Sir Oliver. I'll ask him 8 or 10 per cent on the loan, at least. 
Moses. If you ask him no more than that, you'll be discovered immediately. 
Sir Oliver. Hey! what the plague! how much then? 
Moses. That depends upon the circumstances. If he appears not very anxious for the supply, you should require only 40 or 50 per cent; but if you find him in great distress, and want the moneys very bad, you may ask double.
Sir Peter. A good honest trade you're learning, Sir Oliver! 
Study Questions and Essay Topics
  • Which character in the play do you most admire? Explain your answer.
  • Which character do you least admire. Explain your answer. 
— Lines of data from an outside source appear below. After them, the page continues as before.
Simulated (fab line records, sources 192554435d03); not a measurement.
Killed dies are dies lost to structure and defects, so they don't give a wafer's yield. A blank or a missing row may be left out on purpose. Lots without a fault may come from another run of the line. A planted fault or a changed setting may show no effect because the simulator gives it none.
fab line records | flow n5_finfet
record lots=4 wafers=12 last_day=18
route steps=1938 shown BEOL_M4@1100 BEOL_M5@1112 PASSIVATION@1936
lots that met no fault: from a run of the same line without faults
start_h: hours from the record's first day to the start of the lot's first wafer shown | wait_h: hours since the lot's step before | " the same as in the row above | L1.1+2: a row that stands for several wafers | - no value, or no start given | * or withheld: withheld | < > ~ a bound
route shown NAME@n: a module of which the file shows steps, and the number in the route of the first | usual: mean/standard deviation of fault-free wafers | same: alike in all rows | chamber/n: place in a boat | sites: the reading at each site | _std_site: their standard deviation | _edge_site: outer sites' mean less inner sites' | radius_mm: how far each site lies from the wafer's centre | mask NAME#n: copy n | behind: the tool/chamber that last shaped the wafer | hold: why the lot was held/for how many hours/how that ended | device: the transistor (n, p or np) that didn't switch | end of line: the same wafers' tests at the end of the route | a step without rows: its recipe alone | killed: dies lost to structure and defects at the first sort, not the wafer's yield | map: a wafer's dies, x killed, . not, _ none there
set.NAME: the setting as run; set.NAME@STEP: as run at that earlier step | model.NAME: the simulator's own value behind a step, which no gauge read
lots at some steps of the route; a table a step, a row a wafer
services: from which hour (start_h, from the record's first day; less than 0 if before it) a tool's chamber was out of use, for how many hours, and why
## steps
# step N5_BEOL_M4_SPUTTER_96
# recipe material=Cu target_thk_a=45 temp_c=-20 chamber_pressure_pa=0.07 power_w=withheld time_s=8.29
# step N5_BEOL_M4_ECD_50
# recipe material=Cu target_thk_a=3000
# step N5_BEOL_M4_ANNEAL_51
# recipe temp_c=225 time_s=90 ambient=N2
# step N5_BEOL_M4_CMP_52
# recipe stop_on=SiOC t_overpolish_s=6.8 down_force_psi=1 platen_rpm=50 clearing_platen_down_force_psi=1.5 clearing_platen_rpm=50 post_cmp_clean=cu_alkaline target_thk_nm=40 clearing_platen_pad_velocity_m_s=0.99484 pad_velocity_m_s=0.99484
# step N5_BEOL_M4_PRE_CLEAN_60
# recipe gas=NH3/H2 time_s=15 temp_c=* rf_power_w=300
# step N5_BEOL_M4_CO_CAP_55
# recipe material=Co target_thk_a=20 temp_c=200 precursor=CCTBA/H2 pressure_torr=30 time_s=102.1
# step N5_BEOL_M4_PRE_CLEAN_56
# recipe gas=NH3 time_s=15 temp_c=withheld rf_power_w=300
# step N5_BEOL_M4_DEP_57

  • In an essay, compare and contrast The School for Scandal with a modern situation comedy (film or TV program).
  • In an essay, discuss the similarities between The School for Scandal and another comedy of manners, She Stoops to Conquer.
  • In your opinion, why is Lady Sneerwell attracted to Charles Surface? 
  • Which role in the play do you think poses the greatest challenge for an actor? Explain your answer. 
  • Write an expository essay informing readers of what a typical English theatre was like in the late 1700's.
  • Write an essay focusing on the appetite for stories of scandal in present-day England and America. Include in your essay a discussion of tabloid newspapers and television programs that serve scandal as their main course. 
  • Write a psychological profile of Mrs. Candour. Use dialogue from the play—as well as book and Internet research—to support your thesis.
  • Sir Peter Teazle is at least twice the age of his wife. Why did she marry him?